From: Theodore Tso <tytso@mit.edu>
Subject: Re: [RFC] [PATCH 3/3] Recursive mtime for ext3
Date: Wed, 7 Nov 2007 19:20:38 -0500
Message-ID: <20071108002037.GA7728@thunk.org>
References: <20071106171537.GD23689@duck.suse.cz> <20071106171945.GG23689@duck.suse.cz> <20071106194012.GE12857@thunk.org> <20071107143605.GD22214@duck.suse.cz>
Mime-Version: 1.0
Content-Type: text/plain; charset=us-ascii
Cc: linux-kernel@vger.kernel.org, linux-ext4@vger.kernel.org
To: Jan Kara <jack@suse.cz>
Content-Disposition: inline
In-Reply-To: <20071107143605.GD22214@duck.suse.cz>
Sender: linux-ext4-owner@vger.kernel.org

On Wed, Nov 07, 2007 at 03:36:05PM +0100, Jan Kara wrote:
> > What if more than one application wants to use this facility?
>
>   That should be fine - let's see: Each application keeps somewhere a time when
> it started a scan of a subtree (or it can actually remember a time when it
> set the flag for each directory), during the scan, it sets the flag on
> each directory. When it wakes up to recheck the subtree it just compares
> the rtime against the stored time - if rtime is greater, subtree has been
> modified since the last scan and we recurse in it and when we are finished
> with it we set the flag. Now notice that we don't care about the flag when
> we check for changes - we care only for rtime - so if there are several
> applications interested in the same subtree, the flag just gets set more
> often and thus the update of rtime happens more often but the same scheme
> still works fine.

OK, so in this case you don't need to set rtime on the every single
file inode, but only directory inode, right?  Because you're only
using checking the rtime at the directory level, and not the flag.
And it's just as easy for you to check the rtime flag for the file's
containing directory (modulo magic vis-a-vis hard links) as the file's
inode.

I'm just really wishing that rtime and the rtime flag didn't have live
on disk, but could rather be in memory.  If you only needed to save
the directory flags and rtimes, that might actually be doable.

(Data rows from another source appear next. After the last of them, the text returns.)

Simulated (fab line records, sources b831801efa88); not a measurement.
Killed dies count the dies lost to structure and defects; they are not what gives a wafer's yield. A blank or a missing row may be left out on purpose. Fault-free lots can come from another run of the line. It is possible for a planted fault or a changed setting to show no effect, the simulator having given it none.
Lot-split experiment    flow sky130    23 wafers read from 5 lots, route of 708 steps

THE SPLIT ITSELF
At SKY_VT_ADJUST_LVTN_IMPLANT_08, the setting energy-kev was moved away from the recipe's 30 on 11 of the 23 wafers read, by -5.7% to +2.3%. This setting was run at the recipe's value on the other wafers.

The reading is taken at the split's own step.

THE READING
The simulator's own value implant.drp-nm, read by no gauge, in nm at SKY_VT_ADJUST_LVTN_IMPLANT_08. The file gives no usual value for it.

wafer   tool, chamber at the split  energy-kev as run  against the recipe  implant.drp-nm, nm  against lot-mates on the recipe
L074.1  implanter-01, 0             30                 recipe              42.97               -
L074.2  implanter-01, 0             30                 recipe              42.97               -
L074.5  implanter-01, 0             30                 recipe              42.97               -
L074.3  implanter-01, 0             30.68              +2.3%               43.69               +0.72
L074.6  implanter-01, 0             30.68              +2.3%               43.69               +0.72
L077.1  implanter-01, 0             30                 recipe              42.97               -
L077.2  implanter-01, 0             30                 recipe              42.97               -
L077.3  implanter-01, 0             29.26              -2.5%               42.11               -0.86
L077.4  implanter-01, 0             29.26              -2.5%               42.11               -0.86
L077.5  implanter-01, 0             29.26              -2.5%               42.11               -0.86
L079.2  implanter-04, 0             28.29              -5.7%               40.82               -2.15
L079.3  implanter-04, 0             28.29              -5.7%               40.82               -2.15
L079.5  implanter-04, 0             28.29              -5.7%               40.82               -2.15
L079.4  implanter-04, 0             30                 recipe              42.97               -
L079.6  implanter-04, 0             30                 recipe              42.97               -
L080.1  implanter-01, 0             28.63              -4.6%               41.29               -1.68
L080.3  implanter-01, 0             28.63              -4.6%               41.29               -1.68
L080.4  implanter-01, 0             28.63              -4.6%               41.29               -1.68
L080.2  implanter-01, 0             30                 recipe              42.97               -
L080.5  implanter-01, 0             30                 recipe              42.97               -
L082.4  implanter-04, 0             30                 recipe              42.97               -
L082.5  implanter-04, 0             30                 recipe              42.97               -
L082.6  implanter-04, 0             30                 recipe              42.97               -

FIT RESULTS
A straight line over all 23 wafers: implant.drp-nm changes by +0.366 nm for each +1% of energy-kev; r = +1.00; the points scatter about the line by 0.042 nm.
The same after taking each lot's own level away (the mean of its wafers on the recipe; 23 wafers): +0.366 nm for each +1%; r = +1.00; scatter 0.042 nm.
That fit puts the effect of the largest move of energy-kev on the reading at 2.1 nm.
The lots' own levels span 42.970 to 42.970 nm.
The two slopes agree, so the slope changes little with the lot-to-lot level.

Note by the way that since you need to own the file/directory to set
flags, this means that only programs that are running as root or
running as the uid who owns the entire subtree will be able to use
this scheme.  One advantage of doing in kernel memory is that you
might be able to support watching a tree that is not owned by the
watcher.

>   I don't get it here - you need to scan the whole subtree and set the flag
> only during the initial scan. Later, you need to scan and set the flag only
> for directories in whose subtree something changed. Similarty rtime needs
> to be updated for each inode at most once after the scan. 

OK, so in the worst case every single file in a kernel source tree
might change after doing an extreme git checkout.  That means around
36k of files get updated.  So if you have to set/clear the rtime flag
during the checkout process 36k file inodes would have to have their
rtime flag cleared, plus 2k worth of directory inodes; but those would
probably be folded into other changes made to the inodes anyway.  But
then when trackerd goes back and scans the subtree, if you are
actually setting rtime flags for every single file inode, then that's
38k of indoes that need updating.  If you only need to set the rtime
flags for directories, that's only 2k worth of extra gratuitous inode
updates.

							- Ted